Agreement to sell to Manulife clients automatically terminated after assignment in bankruptcy
A respondent’s dealings with customers under the appellant’s direction after the respondent’s assignment in bankruptcy breached a prior agreement and the province’s Insurance Adjusters, Agents and Brokers Act, the Newfoundland and Labrador Court of Appeal has ruled, thus rendering a subsequent verbal contract illegal and unenforceable.
The appellant in Sansome v. Sheppard, 2022 NLCA 24 was a licenced insurance representative and a financial advisor agent who sold life and group insurance policies for commissions. He was also the president and sole shareholder Financial Consultants Limited (FCL).
A 2007 producer’s agreement made FCL the general agent broker of Manulife Financial. It provided that the agreement would automatically terminate upon the bankruptcy or insolvency of FCL or all its shareholders.
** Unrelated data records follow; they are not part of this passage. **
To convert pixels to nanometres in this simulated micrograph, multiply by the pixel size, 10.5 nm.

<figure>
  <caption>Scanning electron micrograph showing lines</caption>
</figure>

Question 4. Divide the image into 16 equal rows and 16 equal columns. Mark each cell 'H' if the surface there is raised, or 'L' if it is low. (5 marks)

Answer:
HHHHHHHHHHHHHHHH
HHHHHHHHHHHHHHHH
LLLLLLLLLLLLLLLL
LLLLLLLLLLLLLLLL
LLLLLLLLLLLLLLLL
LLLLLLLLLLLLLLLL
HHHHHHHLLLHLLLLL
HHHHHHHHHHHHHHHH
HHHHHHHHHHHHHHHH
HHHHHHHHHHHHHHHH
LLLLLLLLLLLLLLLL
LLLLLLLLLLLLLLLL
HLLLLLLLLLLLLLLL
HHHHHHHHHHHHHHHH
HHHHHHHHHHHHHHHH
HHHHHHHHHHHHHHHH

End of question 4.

In September 2009, the appellant made a voluntary assignment in bankruptcy. Near the end of that year, the appellant told the respondent that he had lost his licence to sell insurance products upon filing the bankruptcy and asked the respondent to work with him on some of FCL’s clients.
In a July 2010 letter, Manulife advised the appellant that the agreement automatically terminated when he, as FCL’s sole shareholder, declared his insolvency and made an assignment in bankruptcy. The appellant and FCL could no longer represent Manulife or deal with any of Manulife’s clients relating to Manulife’s products, the letter said.
In September 2010, Manulife appointed the respondent as agent of record to service the appellant’s previous clients.
In court, the appellant sought damages based on breach of his alleged verbal agreement with the respondent, claiming 30 percent of commissions received through servicing some of the appellant’s past clients.
The judge, ruling in the respondent’s favour, found that the alleged verbal agreement was illegal and therefore unenforceable, and that Manulife terminated the 2007 producer’s agreement before the respondent did any business on any group insurance client accounts.
The Newfoundland and Labrador Court of Appeal dismissed the appeal upon seeing no errors in the judge’s factual findings, application of the law, or conclusions.
The July 2010 letter advised the appellant that the 2007 agreement was automatically terminated, which in turn ended Manulife’s sponsorship of FCL and the appellant’s status as Manulife’s representative, said the appeal court.
FCL was not a sponsored broker and the appellant was not a broker’s licenced representative as required by the Act, the court added. Therefore, it would be illegal for the respondent to pay the appellant any amounts or for the appellant to demand payments for any services that the respondent provided to the appellant’s former clients in line with the Act.
The appellant argued that he was licenced until he received an April 2011 letter from a compliance officer of the financial services regulations division of N.L.’s government services department, and that everything transacted with the respondent before that date was legal and enforceable.
However, the appeal court found this contention unsustainable. The appellant’s argument ignored the relationships between Manulife and FCL and between Manulife and the appellant, as well as the Act’s provision that a licence would be suspended when the sponsor named in the licence – Manulife, in this case – no longer sponsored the representative.